Distributed Services with Go

Make Your Service Observable

Let’s make your service observable by adding metrics, structured logs, and traces. When you deploy your services to production, you’ll usually configure your metrics, structured logs, and traces to go to external services like Prometheus,^[36] Elasticsearch,^[37] and Jaegar. To keep things simple, we’ll just log our observability pieces to files and see what the data looks like.

OpenTelemetry^[38] is a Cloud Native Computing Foundation (CNCF) project that provides robust and portable APIs and libraries that we can use for metrics and distributed tracing in our service. (OpenCensus and OpenTracing merged to form OpenTelemetry, which is backward-compatible with existing OpenCensus integrations.) OpenTelemetry’s Go gRPC integration supports traces but not metrics, so we’ll use the OpenCensus libraries in our service since OpenCensus’s gRPC integration supports them both. Unfortunately, neither OpenTelemetry nor OpenCensus support logging yet. OpenTelemetry should support logging at some point—a special interest group^[39] is planning OpenTelemetry’s logging specification. In the meantime, we’ll use Uber’s Zap logging library.^[40]

Most Go networking APIs support middleware, so you can wrap request handling with your own logic. This is where I recommend beginning making your service observable by wrapping all requests with metrics, logs, and traces. That’s why we’re using the OpenCensus and Zap integrations’ interceptors.

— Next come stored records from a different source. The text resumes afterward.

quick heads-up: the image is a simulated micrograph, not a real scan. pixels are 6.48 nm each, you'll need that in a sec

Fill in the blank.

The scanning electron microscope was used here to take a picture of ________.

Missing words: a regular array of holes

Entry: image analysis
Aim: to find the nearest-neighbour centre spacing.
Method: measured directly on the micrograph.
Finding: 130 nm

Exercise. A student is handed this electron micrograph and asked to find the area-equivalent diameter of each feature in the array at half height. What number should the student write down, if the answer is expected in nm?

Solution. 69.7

Run the following commands within your project to add the OpenCensus and Zap dependencies:

	$ go get go.uber.org/zap@v1.10.0
	$ go get go.opencensus.io@v0.22.2

Then open internal/server/server.go and update your imports to include the highlighted imports in this snippet:

ObserveYourServices/internal/server/server.go

	import (
	"context"

	grpc_middleware "github.com/grpc-ecosystem/go-grpc-middleware"
	grpc_auth "github.com/grpc-ecosystem/go-grpc-middleware/auth"
	api "github.com/travisjeffery/proglog/api/v1"

»	"time"
»
»	grpc_zap "github.com/grpc-ecosystem/go-grpc-middleware/logging/zap"
»	grpc_ctxtags "github.com/grpc-ecosystem/go-grpc-middleware/tags"
»	"go.opencensus.io/plugin/ocgrpc"
»	"go.opencensus.io/stats/view"
»	"go.opencensus.io/trace"
»	"go.uber.org/zap"
»	"go.uber.org/zap/zapcore"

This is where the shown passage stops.